Reclamation of Property

Reclamation of Property

BY JAY WINSTON, WINSTON & WINSTON, P.C.

 

Unfortunately, when a creditor receives a notice of bankruptcy, the creditor usually throws up his hands, puts the paper aside and notifies his bookkeeper to provide him with all the open invoices so he can file a proof of claim. Sometimes he will comment to the bookkeeper as follows:

“Do you know we just shipped him some merchandise yesterday – how unlucky can you be.”

About two or three weeks later, our office will receive the invoices with instructions to file a proof of claim. Unfortunately, if the creditor knew the law, he would also learn that luck has nothing to do with his loss. The Uniform Commercial Code permits a creditor to reclaim merchandise which is sold to a debtor when they are insolvent under certain conditions. The creditor must act quickly, aggressively and carefully in compliance with the statutes of the respective state in which they are located.

Several general situations are presented wherein a creditor may reclaim property.

  1. If the seller discovers the buyer to be insolvent, and if…
  2. The seller discovers that the buyer has received the goods on credit and the buyer was insolvent at the time he received the goods, the seller may reclaim the goods after complying with statute.
  3. The buyer pays for the goods with a check and the check is dishonored, the seller may reclaim the goods – also under certain conditions and after compliance with the statute.
  4. The seller delivers the goods to a carrier and discovers that the debtor is insolvent, the seller may reclaim the goods. Section 2-705 deals with the stoppage of delivery in transit in possession of a carrier.

Section 2-702 of the Uniform Commercial Code covers subdivision A & B set forth above as follows:

    1. When the seller discovers the buyer to be insolvent, he may refuse delivery except for cash including payment for all goods theretofore delivered under the contract and stop delivery under this article (Section 2-705).
    2. Where the seller discovers that the buyer has received goods on credit while insolvent, he may reclaim the goods upon demand made within 10-days after the receipt, but if misrepresentation of solvency has been made to the particular seller in writing within 3 months before delivery, the 10-day limitation does not apply. Except as provided in this subsection, the seller may not base a right to reclaim goods on the buyer’s fraudulent or innocent misrepresentation of solvency or of intent to pay.
    3. The seller’s right to reclaim under subsection 2 is subject to the rights of a buyer in ordinary course or other good faith purchaser under this article (Section 2-403). Successful reclamation of goods excludes all other remedies with respect to them.

The theory of subsection 2 is that any receipt of goods on credit by an insolvent buyer amounts to a misrepresentation of solvency and is fraudulent as against the particular seller. The 10-day limitation starts from the time of the receipt of the goods and normally excludes the day that the merchandise is actually received. If a written misrepresentation is dated within 3 months prior to the delivery and addressed to the seller, the 10-day limitation is not applicable.
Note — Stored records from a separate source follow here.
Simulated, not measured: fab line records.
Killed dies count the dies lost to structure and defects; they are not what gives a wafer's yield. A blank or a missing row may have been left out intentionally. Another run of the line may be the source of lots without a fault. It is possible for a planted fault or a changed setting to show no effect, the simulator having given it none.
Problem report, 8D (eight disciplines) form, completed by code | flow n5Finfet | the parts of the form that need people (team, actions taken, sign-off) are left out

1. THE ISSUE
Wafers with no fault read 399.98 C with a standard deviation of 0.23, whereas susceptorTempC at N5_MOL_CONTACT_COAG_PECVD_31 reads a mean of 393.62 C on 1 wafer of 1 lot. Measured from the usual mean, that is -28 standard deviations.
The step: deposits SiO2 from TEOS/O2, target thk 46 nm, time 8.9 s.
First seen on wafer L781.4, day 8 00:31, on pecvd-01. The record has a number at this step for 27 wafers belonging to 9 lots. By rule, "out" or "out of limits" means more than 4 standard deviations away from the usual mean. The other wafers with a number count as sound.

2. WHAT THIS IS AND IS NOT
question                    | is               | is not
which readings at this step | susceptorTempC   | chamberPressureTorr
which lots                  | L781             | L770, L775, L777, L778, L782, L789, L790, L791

In subsection 3, the act states that the reclamation bars any other remedies with regards to the goods – the creditor must take the goods back and cannot sue for damages.

Under Section 2-507 of the UCC, subsection 2 states as follows:

“where payment is due and demanded on the delivery to the buyer of goods or documents of title, his right as against the seller to retain or dispose of them is conditional upon his making the payment due”

Accordingly, under UCC Section 2-507, 2-511 and 2-546(c) of the Bankruptcy Code, it appears that the creditor has the right to reclaim goods where the merchandise was delivered against payment by cash or check.

Under Section 2-546(c) of the Bankruptcy Code, the seller has a right to reclaim goods if the debtor has received such goods while insolvent and they were sold to the debtor in the ordinary course of such seller’s business. The seller may not reclaim the goods unless such seller demands in writing reclamation of such goods within 10-days after receipt of such goods by the debtor. Once the debtor has received notice and is obviously uncooperative, an immediate decision must be made as to whether a reclamation proceeding should be commenced in state court. The important part of the state action is to obtain a temporary restraining order so that the debtor does use, transfer or dispose of the merchandise that belongs to the creditor.

If this proceeding precipitates an immediate bankruptcy, the creditor may proceed in the bankruptcy court for a reclamation. On the other hand, the bankruptcy court does have the right to deny reclamation even if the creditor can prove his right to reclamation on condition that the court awards a priority claim or in the alternative secures the claim with a lien. The bankruptcy court may at their option may grant a partial return of goods, or grant a lien on the property of the creditor or perhaps on other property.

Before a reclamation can be made the following criteria is suggested:

  1. The goods have to be sold initially on credit to the debtor.
  2. The principle reason a debtor would become aware of the insolvency is because the debtor is not paying his bills, but this inability to pay the bills is not sufficient to prove insolvency. The courts tend to look at a balance sheet definition of insolvency wherein the liabilities must exceed the assets. A minority of the courts adopts the failure to pay the debts as they become due. Information as to whether the debtor is insolvent at the time the creditor seeks to reclaim the goods can be established by a careful examination of the bankruptcy schedules together with an examination of prior financials of the bankrupt.
  3. If the bankrupt is a public corporation, the monthly public filings of financial statements and other financial information is available. Credit reports might be another source of information as to whether the debtor was insolvent.
  4. The 10-day period may commence with an oral communication, but most of the courts require a written communication and the bankruptcy code specifically states that it must be a 10-day written communication. Certified mail or overnight express is suggested.
  5. Reference should be made in the letter to Section 2-702 (if that is the section you are proceeding under). Identify all the merchandise and goods that were sold, preferably by enclosing the invoices initially sent to the debtor. The letter should contain a notification to the bankrupt that the merchandise must be protected, segregated and maintained by the debtor until such time as the seller can reclaim the goods.

Consultation with counsel is recommended as soon as possible, especially as to the preparation of the 10-day notification.